“If necessary, I might do some study in terms of this,” Zhang acknowledged.
“A trained lawyer would defend you much better than you could represent yourself,” Altman replied. “I strongly urge you not to represent yourself. ... I’ve been a lawyer for a very long time and I think this is a very bad decision.”
The Herald has more here.
One interesting issue that is happening more and more is a reporter reporting on overhearing a conversation between lawyer and client in the court. The Herald reported on such a conversation here calling it an "intense heart-to-heart."
7 comments:
The issue of reporters reporting on overheard attorney/client communications is usually on the lawyer. Be more careful. But this one is tacky. The reporter didn't just call the conversation a heart to heart. The reporter actually quoted the conversation wherein counsel told the client that their communications would be private. That reporter knew s/he was invading the space of a private conversation, and didn't care. And effectively tells us as much in the story.
I hope the reporter enjoyed the dopamine rush from reporting on that conversation. Because I can promise you the cost to be paid in the future -- in lost access, lost trust among those covered, lost credibility among readers and sources -- will be steep.

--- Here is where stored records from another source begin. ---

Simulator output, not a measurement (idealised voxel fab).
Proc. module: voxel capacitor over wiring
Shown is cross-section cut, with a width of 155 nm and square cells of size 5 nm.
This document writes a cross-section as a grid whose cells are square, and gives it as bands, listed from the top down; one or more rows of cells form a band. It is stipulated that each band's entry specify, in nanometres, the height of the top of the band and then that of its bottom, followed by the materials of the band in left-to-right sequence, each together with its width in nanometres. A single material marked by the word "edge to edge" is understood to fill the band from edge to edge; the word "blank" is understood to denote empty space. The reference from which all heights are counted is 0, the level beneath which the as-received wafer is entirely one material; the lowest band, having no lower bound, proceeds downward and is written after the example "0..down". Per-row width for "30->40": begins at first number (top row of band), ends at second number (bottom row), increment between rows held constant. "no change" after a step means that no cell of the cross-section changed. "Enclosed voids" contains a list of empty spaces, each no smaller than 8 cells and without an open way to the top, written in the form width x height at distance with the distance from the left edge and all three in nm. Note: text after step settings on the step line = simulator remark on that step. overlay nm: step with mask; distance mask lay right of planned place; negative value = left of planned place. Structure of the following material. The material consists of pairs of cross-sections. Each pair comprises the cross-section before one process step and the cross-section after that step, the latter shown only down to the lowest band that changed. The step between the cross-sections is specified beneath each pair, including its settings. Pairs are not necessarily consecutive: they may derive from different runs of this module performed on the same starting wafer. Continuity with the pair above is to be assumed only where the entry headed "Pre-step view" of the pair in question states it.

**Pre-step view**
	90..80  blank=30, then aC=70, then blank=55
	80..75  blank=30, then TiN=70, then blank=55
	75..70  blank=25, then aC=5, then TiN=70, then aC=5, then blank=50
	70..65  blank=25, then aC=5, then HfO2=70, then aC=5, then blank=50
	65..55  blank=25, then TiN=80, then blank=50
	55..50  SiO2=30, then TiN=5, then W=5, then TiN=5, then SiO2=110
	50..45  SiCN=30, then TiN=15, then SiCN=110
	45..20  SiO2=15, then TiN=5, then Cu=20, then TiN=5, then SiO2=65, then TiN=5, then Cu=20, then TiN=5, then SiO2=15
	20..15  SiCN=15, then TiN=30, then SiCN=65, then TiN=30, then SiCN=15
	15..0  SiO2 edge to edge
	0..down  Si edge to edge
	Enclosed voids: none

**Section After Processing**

Yes, it is certainly on the lawyer for failing to do what's necessary to secure the privacy of the conversation. But for the reporter essentially to eavesdrop on, and then report, a private conversation of dubious news value, merely for the thrill of its novelty, is tremendously shortsighted. Unethical? Perhaps not, strictly speaking. But a damned petty exercise for certain.
I was a newsman for about 13 years before I became a lawyer. Over those I covered several different insular, even closed communities -- the cops, the military, the courts. Access for stories that matter -- being in place to publish what really demands to be reported, what changes lives, what reforms institutions -- comes from building relationships and weighing all the equities every day. Excepting perhaps in the middle school cafeteria, just because you learn a secret, that doesn't necessarily make it a secret worth telling. "Because I could," is rarely reason enough.
I think you are all overreacting. Details matter. Here is the portion of the article in question:
"In the moments before the status hearing, Zhang’s public defenders seemed to beseech their client to cooperate with their efforts to represent her.
'We would like to meet with you to talk to you more,' attorney Kristy Militello told Zhang. 'What you tell us is private.'
The intense heart-to-heart was overhead by Miami Herald reporters.
Militello then told the judge that Zhang has been 'refusing' to meet with her defense team."
That's it.
The only part of any conversation reported was the public defender telling the defendant that communications would be confidential. **There is no reporting of any response by the defendant to the public defender,** which would be the portion of the conversation which would be much different, as the defendant would have an expectation of privacy.
The initial statement of the public defender simply covering the basics of attorney client privilege is entirely banal. The exact same comment could have been made by the judge. Who cares they reported on this warning? Do you think the public defender got back to their office, read the article, and felt totally violated? We all know any public defender would say the same thing.
Also, I hardly think this was a situation of a "dopamine rush" from reporting on the initial warning of the public defender. The point of quoting that portion of the conversation was simply to explain how intransigent the defendant was in insisting on self representation. This gives valuable context to the defendant's later statements to the judge refusing the public defender. My guess is the reporters didnt even realize anyone might feel violated...but here on the web outrage is the big thing.
I wouldn't say I'm outraged. And I don't think my comment fairly can be read that way.
The key word in the passage is "overheard." And what was overheard? A "heart-to-heart" the participants clearly expected - perhaps not justifiably given the circumstances - to be private. As you point out, the weight of the conversation was slight. Hence my view that news value hardly justifies reporter's actions.
I know we live in a world where anyone with a smartphone can report events and call it news. But I agree with Kuntz, there are ethics in journalism and the reporter here violated them. If the reporter had purloined a letter from the attorney (even a public defender)to the client labeled as confidential and reported on what the attorney said in the letter, no matter how basic, that would have been unethical. No difference here.
Simple disagreement isn't outrage. Don't be so sensitive.
But I get what 6:55 is trying to say. Basically, "no hard, no foul."
To my friends giving us the lecture on ethics in journalism, I will cite to one key fact and give you the last word if you think one is needed:
NOT A SINGLE WORD THE DEFENDANT SAID TO THE PUBLIC DEFENDER WAS REPORTED.